Pip's story starts with his family - that is, his sister Mrs. Joe Gargery and her husband Joe - in a small village in the misty marsh country. Here the main character, an orphan, is brought up "by hand" and it is expected that he will someday become apprenticed to Joe, the town blacksmith (6). Although Dickens himself was not an orphan by the traditional definition, he was forced to become self-sufficient later on in his childhood. However, this setting early on in the book does relate more clearly to that of Dickens's home as a child. In fact, it is known that his family took residence in Chatham of Kent from the time he was four years old until his father was transferred to London (Victorian Web).
Additionally, these living conditions depicted in the book are generally representative of those in the early 19th century, the time before the Industrial Revolution. For instance, the family unit was considered the cornerstone of the time-honored agricultural economy. Those who were not farming families made their living with "mercantile activity," as most skilled trades were handled in the individual households (World Civilizations). This was the small type of community, in which all the villagers are involved in everyone else's business, a theme also found in Great Expectations. For example, it was a common occurrence for the townsmen to gather in the Three Jolly Bargemen and listen to Mr. Wopsle share a dramatic interpretation of the latest sensational news (146-147). Apparently, this small self-sufficient village was an archetype to the simple, everyday life of pre-Industrial Revolution times.

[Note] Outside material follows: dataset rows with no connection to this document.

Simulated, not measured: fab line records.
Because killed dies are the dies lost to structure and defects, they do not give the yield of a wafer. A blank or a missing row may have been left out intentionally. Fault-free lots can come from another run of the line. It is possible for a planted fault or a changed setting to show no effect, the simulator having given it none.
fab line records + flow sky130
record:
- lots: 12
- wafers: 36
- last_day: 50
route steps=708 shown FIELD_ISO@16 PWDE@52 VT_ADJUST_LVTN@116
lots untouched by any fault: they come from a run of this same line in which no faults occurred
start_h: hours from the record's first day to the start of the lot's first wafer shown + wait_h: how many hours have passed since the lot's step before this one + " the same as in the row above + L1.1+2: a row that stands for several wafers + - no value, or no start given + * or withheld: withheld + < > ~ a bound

As the story of Great Expectations progresses and Pip nears his adolescent years, he is bound into service as a blacksmith's apprentice to Joe (114-120). He quickly develops an aversion to the forge and the trade, much like author Charles Dickens did towards his job at Warren's Blacking Factory around the same age. Just as Pip was forced into his apprenticeship by Miss Havisham and the other adults, Dickens had no choice but to accept his position when his father and the rest of his family was imprisoned for debt (Victorian Web). This experience "scarred him psychologically" and in most likelihood, became a sort of inspiration for the internal torture, misery, and alienation that the setting of Joe's forge brings about in Pip.
Just when Pip is about to give up on his great expectations, he is rescued from the fate of a blacksmith by a mystery benefactor. His dreams of achieving a higher education and becoming a gentleman are realized as his sponsor provides him the funds and means to move to the city, London (151-153). Similarly, Dickens's father acts almost like the benefactor in rescuing him from the fate his mother wished for him, to continue work at the Blacking Factory after his father had been released from prison. Dickens instead gains a higher education in London as well, by attending a school there at age twelve (Victorian Web). Despite the age disparity between Dickens and his autobiographical character Pip at this point in time, their comparable experiences and emotions undoubtedly line up alongside each other.
As optimistic as Pip was in anticipating the London of the elegant and noble society, he soon becomes disenchanted and learns that the city is not all that he had hoped for it to be. His first impressions are not favorable; although slightly frightened by its enormity, he thinks it as a whole to be "rather ugly, crooked, narrow, and dirty" (177). Pip isn't any more pleased by his accommodations, which he considers "the dingiest collection of shabby buildings ever squeezed together in a rank corner as a club for Tom-cats" (188). This description could be discovered true in the reality of the Industrial Revolution. At this time, England was going through a gradual transformation from the agricultural, family-based economy mentioned earlier to the capitalist, industry-based economy starting to take shape (World Civilizations). This change in economic focus to manufactured products led to a shift in population; people were moving from the country villages to the city in order to entertain the hope for a different, better life than that in which they had been raised. Such a sudden, rapid relocation of the workforce caused crowding and other unsanitary conditions (Yale-New Haven). Evidently, the filth in the real London and in Pip's London is one and the same.
Some of the several effects of the Industrial Revolution on society are portrayed in Great Expectations through the different settings of England utilized in the novel, including both the population shift between settings and the conditions of the village and the city. Author Charles Dickens also employs the autobiographical element of his own childhood travel between the marshes of the country in Kent and the city of London in the experiences of the book's main character Pip. In addition, the use of setting expands on not only the plot development, tone, and other literary devices but gives clues as to the historical and biographical context of the literary work.